The data pool required for sampling is small (18 participants), as well as the data not being independent (participants head size will be the same for both callipers, affecting both results depending on calliper accuracy). The sample size was not smaller than the population, instead it was the whole population (all N.Z air force pilots)

2.5 Manually calculate the t-statistic for testing if the underlying mean is 0, and the 95% confidence interval for the mean.

Formulas: \(T = \frac{\bar{y}-\mu_0}{se(\bar{y})}\) and 95% confidence interval \(\bar{y} \pm t_{df, 0.975} \times se(\bar{y})\)
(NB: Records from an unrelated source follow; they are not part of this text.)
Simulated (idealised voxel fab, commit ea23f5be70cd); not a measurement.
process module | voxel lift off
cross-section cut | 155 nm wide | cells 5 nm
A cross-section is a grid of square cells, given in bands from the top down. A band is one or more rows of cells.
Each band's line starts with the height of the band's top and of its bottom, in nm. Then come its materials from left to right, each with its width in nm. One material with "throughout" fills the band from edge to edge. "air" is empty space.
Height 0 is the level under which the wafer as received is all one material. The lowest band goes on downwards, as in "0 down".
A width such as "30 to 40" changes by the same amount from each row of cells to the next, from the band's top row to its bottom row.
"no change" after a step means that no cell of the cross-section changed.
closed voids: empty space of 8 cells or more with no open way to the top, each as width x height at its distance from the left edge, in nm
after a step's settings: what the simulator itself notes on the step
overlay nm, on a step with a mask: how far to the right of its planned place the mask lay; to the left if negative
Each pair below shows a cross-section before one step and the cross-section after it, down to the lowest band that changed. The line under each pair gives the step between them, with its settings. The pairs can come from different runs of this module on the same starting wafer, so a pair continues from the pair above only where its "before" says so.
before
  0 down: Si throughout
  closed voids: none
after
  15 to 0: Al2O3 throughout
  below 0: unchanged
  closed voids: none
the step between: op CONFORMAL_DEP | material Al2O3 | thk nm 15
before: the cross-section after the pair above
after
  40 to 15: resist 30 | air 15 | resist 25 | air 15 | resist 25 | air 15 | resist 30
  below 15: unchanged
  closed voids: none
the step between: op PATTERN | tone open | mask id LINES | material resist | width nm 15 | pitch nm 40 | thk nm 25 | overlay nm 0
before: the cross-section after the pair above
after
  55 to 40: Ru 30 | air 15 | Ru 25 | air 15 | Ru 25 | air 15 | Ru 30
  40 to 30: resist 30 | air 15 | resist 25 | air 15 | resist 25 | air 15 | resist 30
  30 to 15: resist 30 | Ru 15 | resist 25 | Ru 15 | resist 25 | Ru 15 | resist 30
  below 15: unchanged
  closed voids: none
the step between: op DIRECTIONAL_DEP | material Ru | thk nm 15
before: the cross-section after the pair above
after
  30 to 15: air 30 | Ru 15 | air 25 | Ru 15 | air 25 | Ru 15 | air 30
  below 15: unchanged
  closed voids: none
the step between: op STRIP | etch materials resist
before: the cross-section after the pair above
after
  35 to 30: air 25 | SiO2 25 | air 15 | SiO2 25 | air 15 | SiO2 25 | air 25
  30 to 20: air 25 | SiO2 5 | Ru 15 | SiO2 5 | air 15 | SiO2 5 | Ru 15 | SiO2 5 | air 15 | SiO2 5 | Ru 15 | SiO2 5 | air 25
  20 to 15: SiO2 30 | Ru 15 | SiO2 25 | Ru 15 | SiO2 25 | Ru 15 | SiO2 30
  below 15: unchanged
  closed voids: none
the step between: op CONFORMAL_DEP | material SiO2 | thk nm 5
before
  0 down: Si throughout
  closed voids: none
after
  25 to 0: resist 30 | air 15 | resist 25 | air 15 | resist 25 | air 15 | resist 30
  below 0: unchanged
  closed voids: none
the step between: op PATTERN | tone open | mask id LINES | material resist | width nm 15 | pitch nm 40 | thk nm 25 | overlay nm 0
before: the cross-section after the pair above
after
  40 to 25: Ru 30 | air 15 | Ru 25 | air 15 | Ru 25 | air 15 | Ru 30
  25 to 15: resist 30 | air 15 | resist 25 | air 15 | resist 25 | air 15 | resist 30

NOTES: The R code mean(y) calculates \(\bar{y}\). The standard error is \(se(\bar{y}) = \frac{s}{\sqrt{n}}\) where \(s\) is the standard deviation of \(y\) and is calculated by sd(y), and \(n\) is the number of data-points calculated by length(y). The degrees of freedom is \(df = n-1\). The \(t_{df,0.975}\) multiplier is given by the R code qt(0.975, df).

mean_diff = mean(Measure.df$Cardboard - Measure.df$Metal)
std_dev = sd(Measure.df$Cardboard - Measure.df$Metal)
n_diff = length(Measure.df$ID)
tmul_diff = qt(1 - 0.05/2, df = n_diff - 1)
se_diff = std_dev/sqrt(n_diff)





# t-statistic for H0: mu=0:

t_stat_null = (mean_diff - 0)/(se_diff)

# 95% confidence interval for the mean:

CI_Diff = mean_diff + tmul_diff * c(-1,1) * std_dev/sqrt(n_diff)

2.6 Repeat the same calculation using the t.test function (done for you):

t.test(Measure.diff)
## 
##  One Sample t-test
## 
## data:  Measure.diff
## t = 2.9448, df = 17, p-value = 0.009058
## alternative hypothesis: true mean is not equal to 0
## 95 percent confidence interval:
##  0.362323 2.193233
## sample estimates:
## mean of x 
##  1.277778

Note: You should get exactly the same results from the manual calculations and using the \(t.test\) function. Doing this was to give you practice using some R code. The \(t.test\) function also delivers the p-value that we did not calculate above.

2.7 The linear model has been fitted for you. Provide the appropriate model checking output for checking the linear model. Obtain the t-statistic and 95% confidence interval using the linear model.

Measure.lm=lm(Measure.diff~1)
normcheck(Measure.lm)

cooks20x(Measure.lm)

t_stat_diffm = (coef(summary(Measure.lm))[0])/ (coef(summary(Measure.lm))[1])

confint(Measure.lm)
##                2.5 %   97.5 %
## (Intercept) 0.362323 2.193233

2.8 Did the linear model give the same results as the t-test? Are these doing the same thing?

2.9 Method and Assumption Checks

As the data has two measurements on each pilot, we have applied a paired sample t-test (i.e., a one-sample t-test applied to the differences within each pilot). There is no reason to suspect lack of independence between pilots and no problem with residuals or any overly influential observations.

The estimated coefficient for the true measure difference was significantly different from zero (p-value 0.009). The head diameters measured from cardboard callipers are larger than the measurements from metal callipers. Our preferred model is:

Our model is: \(MeasureDiff_i = \mu_{diff} + \epsilon_i\) where \(\epsilon_i \sim iid ~ N(0,\sigma^2)\)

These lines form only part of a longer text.